Acer's purchase of handheld specialist E-TEN earlier this year has done nothing to stem the flow of devices, most of them impressively feature-packed. The spec sheet for the Glofiish V900 includes two noteworthy items: a digital TV tuner and an FM radio receiver. These sit alongside a comprehensive range of other features to provide what has to be the best-equipped handheld on the market. It's available, SIM-free, for around £600.
The Glofiish V900 is something of a wolf in sheep's clothing: it's staid of design and build and looks more like a mid-range device than an all-singing, all-dancing handheld.
The mostly black outer casing is bland enough, although the fascia's shiny finish is slightly more glitzy looking. Thankfully it's not the kind of piano-black finish that collects fingerprints. The backplate has a matte finish to make it easier to grip. The general build quality is good, but not outstanding.
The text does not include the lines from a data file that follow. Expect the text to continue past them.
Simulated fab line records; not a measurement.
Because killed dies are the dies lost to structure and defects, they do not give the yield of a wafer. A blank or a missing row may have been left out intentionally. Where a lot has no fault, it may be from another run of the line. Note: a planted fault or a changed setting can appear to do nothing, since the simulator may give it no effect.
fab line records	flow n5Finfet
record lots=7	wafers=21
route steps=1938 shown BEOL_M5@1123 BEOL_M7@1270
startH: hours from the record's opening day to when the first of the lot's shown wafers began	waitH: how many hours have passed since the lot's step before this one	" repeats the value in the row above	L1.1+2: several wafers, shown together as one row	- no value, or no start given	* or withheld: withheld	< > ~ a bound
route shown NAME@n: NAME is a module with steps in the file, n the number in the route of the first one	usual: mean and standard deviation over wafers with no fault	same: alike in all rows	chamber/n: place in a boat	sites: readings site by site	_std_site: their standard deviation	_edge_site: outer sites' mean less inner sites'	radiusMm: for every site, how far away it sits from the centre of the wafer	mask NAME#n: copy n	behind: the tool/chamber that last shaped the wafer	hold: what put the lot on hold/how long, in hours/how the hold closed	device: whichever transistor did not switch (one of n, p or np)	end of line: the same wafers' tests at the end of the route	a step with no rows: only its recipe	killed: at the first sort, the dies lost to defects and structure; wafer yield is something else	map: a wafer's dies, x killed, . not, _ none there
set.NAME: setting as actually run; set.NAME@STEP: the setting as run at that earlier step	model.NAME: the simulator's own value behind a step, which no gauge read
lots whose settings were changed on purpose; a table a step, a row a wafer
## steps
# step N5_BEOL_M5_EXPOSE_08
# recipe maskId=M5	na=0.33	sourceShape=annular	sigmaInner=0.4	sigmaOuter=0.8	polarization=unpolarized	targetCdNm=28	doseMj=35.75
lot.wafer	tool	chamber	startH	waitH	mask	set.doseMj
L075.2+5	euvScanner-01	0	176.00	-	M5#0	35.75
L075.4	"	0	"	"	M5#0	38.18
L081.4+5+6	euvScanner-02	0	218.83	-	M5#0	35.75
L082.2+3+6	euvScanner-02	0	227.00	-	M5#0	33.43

There are just two buttons on the front, for Call and End functions. In between them sits a mini-joystick, which we found frustrating to use. It wasn't particularly responsive and, as with other mini-joysticks, it felt awkward under the thumb. We far prefer a D-pad.
The V900 is quite heavy at 147g and thick, too, at 18mm -- particularly as it lacks a slide-out keyboard. But E-TEN has kept the other dimensions in check: 106mm high and 61mm wide -- and remember, there is a lot of technology inside the shell. The screen measures 71mm (2.8 inches) across the diagonal and has a native resolution of 640x480 pixels (VGA).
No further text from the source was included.